DARLINGTON, S.C. — Darlington Raceway was the first Superspeedway of its kind, a tough grueling track that has demanded absolute focus and attention to detail at every turn from the very beginning.
In parallel, the Southern 500 was one of the first events to test the true power of man and machine. For some, it’s just another race, but to many others Darlington is about as classic as it gets in American auto racing.
As the 67th annual Bojangles Southern 500 approaches this Sunday, NASCAR once again pays homage to its past, with the stars of today nodding to the past with schemes and uniforms honoring the pioneers of yesteryear.
While the drivers and times might have changed, the goal has remained the same: win one of NASCAR’s crown jewels, the Southern 500.
With this year’s throwback race weekend on tap, here’s my ranking of the top-five most impactful moments in Southern 500 history.
HONORABLE MENTION: 2012 Bojangles’ Southern 500
In 2012, Hendrick Motorsports was looking to become the second team in NASCAR history to win 200 Sprint Cup races as an organization.
After so many close calls in the first 10 races of the season, then-five-time champion Jimmie Johnson broke through, starting second on the grid and leading 134 total laps en-route to his second Southern 500 victory and Hendrick Motorsports’ milestone 200th Cup Series win.
No. 5: 2015 Bojangles’ Southern 500:
There was magic in the air during last year’s Southern 500.
For the first time since 2004, the event was back on Labor Day weekend, where it had rested for its first 55 runnings. Because of the news, race teams and the speedway paid homage to the past history of NASCAR and Darlington Raceway with a massive throwback celebration.
With drivers racing paint schemes rich in NASCAR history and the airwaves again filled with the magical voices of Ken Squier and Ned Jarrett, the night was not only one to remember, it was one that brought back the passion of years and eras gone by.

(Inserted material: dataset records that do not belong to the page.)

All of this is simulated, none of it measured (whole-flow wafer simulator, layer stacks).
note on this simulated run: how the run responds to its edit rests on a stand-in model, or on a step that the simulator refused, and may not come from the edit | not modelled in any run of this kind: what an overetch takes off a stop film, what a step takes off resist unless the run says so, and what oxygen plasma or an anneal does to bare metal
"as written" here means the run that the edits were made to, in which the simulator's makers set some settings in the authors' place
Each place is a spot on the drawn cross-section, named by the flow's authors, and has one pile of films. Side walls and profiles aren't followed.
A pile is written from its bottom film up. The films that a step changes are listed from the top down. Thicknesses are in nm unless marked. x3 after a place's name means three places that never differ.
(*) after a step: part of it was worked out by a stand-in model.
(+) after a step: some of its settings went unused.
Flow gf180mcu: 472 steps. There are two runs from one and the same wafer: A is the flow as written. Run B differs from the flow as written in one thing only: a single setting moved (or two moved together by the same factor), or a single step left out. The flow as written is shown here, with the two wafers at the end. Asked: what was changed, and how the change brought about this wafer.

In an effort to help the on-track performance, NASCAR also had a new aerodynamic package for the race. They introduced a low downforce package, creating less dependence on the body of the car and creating more input for the drivers to control.
The package and weekend, combined, created a total success and the nostalgia-filled weekend came to a close with three of NASCAR’s finest — Brad Keselowski, Kevin Harvick and Carl Edwards dueling for the win, with Edwards coming out on top and winning his first Southern 500 in a late-race dash for glory.
No. 4: 2011 Showtime Southern 500
The 2011 running of this racing classic was unlike anything the sport had ever seen before, with an unexpected winner and a rivalry boiling over characterizing the night.
Exiting turn four with five laps remaining, an intense battle between Kevin Harvick, Kyle Busch and Clint Bowyer ended in smoke. As Bowyer slammed the inside wall and brought out the caution, Busch (in frustration) turned Harvick back up into oncoming traffic.
Fuming at race’s end, Harvick hunted down Busch on the cool down lap to show his displeasure. The sequence would climax on pit lane as Harvick climbed from his car and tried to throw a punch at Busch, while Busch decided to drive away from the confrontation and pushed the No. 29 into the pit wall.
Meanwhile, the caution period gave way to one of the most stunning moments in Southern 500 history, as Carl Edwards was afforded one final shot to catch journeyman Regan Smith, who had taken two tires on his final pit stop in an effort to steal the win.
Driving for Furniture Row Racing, a small team based out of Denver, Colorado,Smith ultimately put he and his team in the history books by winning their first crown jewel and notching his first career Sprint Cup win with the run of his life — one of the biggest underdog moments in the event’s history.